Full, slightly overblown title: Going Dutch: How England Plundered Holland’s Glory. This is a book about the relationship between England and Holland in the C17th. It’s an interesting period, of course: the C17th was Holland’s ‘Golden Age’, when the country was not only a wealthy global power but at the intellectual and especially artistic forefront of Europe. For me, the art is especially remarkable: there are three of the all-time greats in Rembrandt, Rubens and Vermeer, and a huge number of other important artists like Gerrit Dou, Pieter de Hooch, Frans Hals, Jan Steen, and Aelbert Cuyp.

Indeed, not only were the Dutch producing lots of their own great artists: they exported them over the channel; most notably but not only Anthony Van Dyck and Peter Lely, who between them seem to have painted most of the society portraits in England at the time. And of course the other most notable Anglo-Dutch connection was that by the end of the century, England had acquired a Dutch king: William of Orange.

That acquisition is usually referred to by the British as ‘The Glorious Revolution’, a name which combines just the right amounts of grandeur and vagueness to discourage too much analysis. But as Jardine makes clear, seen from an outside perspective, and especially perhaps from a Dutch perspective, it looks an awful lot like the Dutch conquest of England. William sailed across the channel with a fleet of 500 ships and 40,000 men, including 20,000 armed troops, marched on London and took power. The only reason it can be remembered as anything Glorious, rather than a bloody conquest or yet another Anglo-Dutch war, is that James II didn’t put up a fight. He was unpopular with just about everyone, not least because he was Catholic, and not really getting on with his own army, and he decided to flee rather than press the issue. Who knows what would have happened if he’d been a little more forceful and decisive.

This was, in some ways, a family affair: William and his wife Mary were both grandchildren of Charles I.* In fact they probably would have been most likely to succeed James II anyway, except that James’s wife, after a long string of miscarriages, unexpectedly produced a male baby and screwed everything up for the Oranges.

The strength of William-and-Mary’s claim to the throne made it easier for the English to accept them as joint monarch; Lisa Jardine’s books sets out to demonstrate that the tangled relationship between the Stuarts and the House of Orange is actually typical of a very strong cultural link between England and Holland throughout the C17th; that much of what became typically English, and much of the groundwork that enabled England to became a great power in the C18th and C19th, came from Holland.

She certainly successfully demonstrates an enormous amount of interaction between the two countries: in art, music, gardening, science and indeed socially. One of the most striking examples was the testing of Christian Huygens’s clock design on a British ship; Huygens had been corresponding with members of the Royal Society in London, who arranged for his new clock to be tested as a possible solution to the longtitude problem by a captain in the Royal Navy. On the very mission where he was testing this Dutch clock design, the captain plundered all the Dutch trading posts along the coast of Ghana, triggering the Second Anglo-Dutch War in the process. You might think this would interfere with relations between London and the Hague, but no, the correspondence carried on as though nothing had happened.
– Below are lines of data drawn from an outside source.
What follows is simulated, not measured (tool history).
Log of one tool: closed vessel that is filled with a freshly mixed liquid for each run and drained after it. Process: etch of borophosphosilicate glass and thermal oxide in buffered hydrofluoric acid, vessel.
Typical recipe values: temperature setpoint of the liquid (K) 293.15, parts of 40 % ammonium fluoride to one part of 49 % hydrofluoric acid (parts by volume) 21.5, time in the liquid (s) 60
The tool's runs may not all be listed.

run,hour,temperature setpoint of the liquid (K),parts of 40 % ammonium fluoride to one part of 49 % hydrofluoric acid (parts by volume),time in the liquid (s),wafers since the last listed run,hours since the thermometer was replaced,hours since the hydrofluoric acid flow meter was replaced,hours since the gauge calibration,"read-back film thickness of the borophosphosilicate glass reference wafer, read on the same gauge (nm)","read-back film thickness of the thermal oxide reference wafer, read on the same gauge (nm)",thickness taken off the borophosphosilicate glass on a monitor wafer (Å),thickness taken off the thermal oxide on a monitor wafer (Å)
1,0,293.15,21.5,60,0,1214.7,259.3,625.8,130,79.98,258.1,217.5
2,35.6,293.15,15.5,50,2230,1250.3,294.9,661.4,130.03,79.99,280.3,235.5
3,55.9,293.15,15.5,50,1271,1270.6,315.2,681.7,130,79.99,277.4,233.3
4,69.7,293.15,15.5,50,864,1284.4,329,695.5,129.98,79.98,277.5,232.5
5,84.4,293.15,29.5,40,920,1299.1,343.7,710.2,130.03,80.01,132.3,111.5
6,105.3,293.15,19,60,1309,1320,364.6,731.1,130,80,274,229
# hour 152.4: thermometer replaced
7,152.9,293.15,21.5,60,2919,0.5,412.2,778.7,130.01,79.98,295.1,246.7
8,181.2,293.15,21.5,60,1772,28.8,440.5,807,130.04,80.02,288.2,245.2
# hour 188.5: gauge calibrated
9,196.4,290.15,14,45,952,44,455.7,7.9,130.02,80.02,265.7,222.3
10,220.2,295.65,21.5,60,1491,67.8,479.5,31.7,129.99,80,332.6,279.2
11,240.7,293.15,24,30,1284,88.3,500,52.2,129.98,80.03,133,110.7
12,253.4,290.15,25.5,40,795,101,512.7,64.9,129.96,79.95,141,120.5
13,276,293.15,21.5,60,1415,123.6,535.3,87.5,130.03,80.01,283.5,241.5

I suppose the only question a sceptical reader might have is whether you would find similar levels of influence and connection if you studied, say, Anglo-French relations at the same time. Is there a specific and exceptional connection between England and Holland at this period, or just the normal amount for two neighbouring countries? She seems pretty convincing to me, but I’m not in a position to judge.

* I’ll try to explain, but the same names keep coming up attached to different people, so you’ll need to concentrate. Charles I’s daughter Mary married William II of Orange; her son William is the one who became king of England. He, William III of Orange, married another Mary, the daughter of James II and thus the granddaughter of Charles I (and his own first cousin). So when he invaded England, he was deposing his uncle and father-in-law.

» The pictures are all details from the wedding portrait of the fourteen-year-old William to the nine-year-old Mary, painted in London by Anthony Van Dyck and now in the Rijksmuseum. Both because that picture seems appropriate and because there’s a high-quality reproduction of it in the Wikimedia Commons.